The Potential of Partnerships
Is collaboration the American church's next great movement?

Enjoy this post from former Obama faith staffer Michael Wear. Be sure to also read Ur's recent interview with Michael.


Today, partnership—a simple, benign idea in general—is perhaps one of the most counter-cultural concepts in practice. Division and polarization are now common themes in our lives. This is certainly true in our nation's Capitol, where our politics is too often characterized by seemingly institutionalized gridlock and partisanship that prevents action on the issues that matter most. However, if we are honest with ourselves, we know that this spirit is not just confined to Washington. In our culture, our media, even our relationships, we often find it easier to retreat to spaces that only reaffirm our existing beliefs, rather than sincerely seeking to understand the perspective of those with whom we may disagree.

I served the President during a time of great change and challenge in this country, but I left with a greater sense of optimism and hope for our future than when I began. Through my work at The White House Office of Faith-based and Neighborhood Partnerships, I learned about the incredible power and potential of partnership.

There was little we didn't tackle in partnership with faith-based and non-profit groups: the global plague of human trafficking; nuclear disarmament through the New START agreement; strengthening fatherhood and promoting mentoring; supporting adoption; feeding hungry school-lunch kids through the summer vacation; coordinating relief efforts in natural disaster upon disaster; building a movement of students committed to service through the President's Interfaith Campus Community Service Challenge, and so many other pressing issues.

One event each year was particularly meaningful to me as a picture of what is possible when Christians pursue genuine partnership: The White House Easter Prayer Breakfast.

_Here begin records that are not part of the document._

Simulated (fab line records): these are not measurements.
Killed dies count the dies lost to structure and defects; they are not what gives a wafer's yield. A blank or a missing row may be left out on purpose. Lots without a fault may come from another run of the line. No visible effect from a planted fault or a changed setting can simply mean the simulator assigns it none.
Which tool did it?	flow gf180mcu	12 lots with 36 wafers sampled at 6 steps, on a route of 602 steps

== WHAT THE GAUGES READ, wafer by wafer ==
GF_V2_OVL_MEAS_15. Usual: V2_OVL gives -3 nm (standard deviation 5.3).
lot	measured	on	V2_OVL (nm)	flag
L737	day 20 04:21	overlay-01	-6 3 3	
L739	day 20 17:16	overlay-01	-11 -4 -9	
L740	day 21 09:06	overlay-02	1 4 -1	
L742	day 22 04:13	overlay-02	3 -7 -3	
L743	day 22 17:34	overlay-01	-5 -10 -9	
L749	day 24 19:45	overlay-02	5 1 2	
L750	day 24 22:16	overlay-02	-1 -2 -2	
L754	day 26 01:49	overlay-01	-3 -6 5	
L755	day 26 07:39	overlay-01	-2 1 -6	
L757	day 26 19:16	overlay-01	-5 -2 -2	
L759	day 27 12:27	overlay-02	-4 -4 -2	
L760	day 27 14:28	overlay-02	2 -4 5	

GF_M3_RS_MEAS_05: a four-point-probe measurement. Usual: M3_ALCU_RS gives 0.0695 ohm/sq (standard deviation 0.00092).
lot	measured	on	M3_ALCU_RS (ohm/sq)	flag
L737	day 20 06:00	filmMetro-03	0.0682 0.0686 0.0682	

The event is a new tradition created by President Obama to bring together religious leaders from across the country around Christianity's most important holiday. It was an unusual event in several ways. Perhaps most unique for Washington is that while most event guest lists are created through a process of cold political calculation, this event was instead about bringing together church leaders who were doing good in the world regardless of their political leanings or influence. Instead, in what may be unexpected for a President not known for talking regularly about his faith, the President typically opens the event with brief remarks reflecting on what Easter means to him (Last year he seemed particularly moved by Jesus' declaration that "I have overcome the world"), and then a handful of pastors lead those gathered in prayer.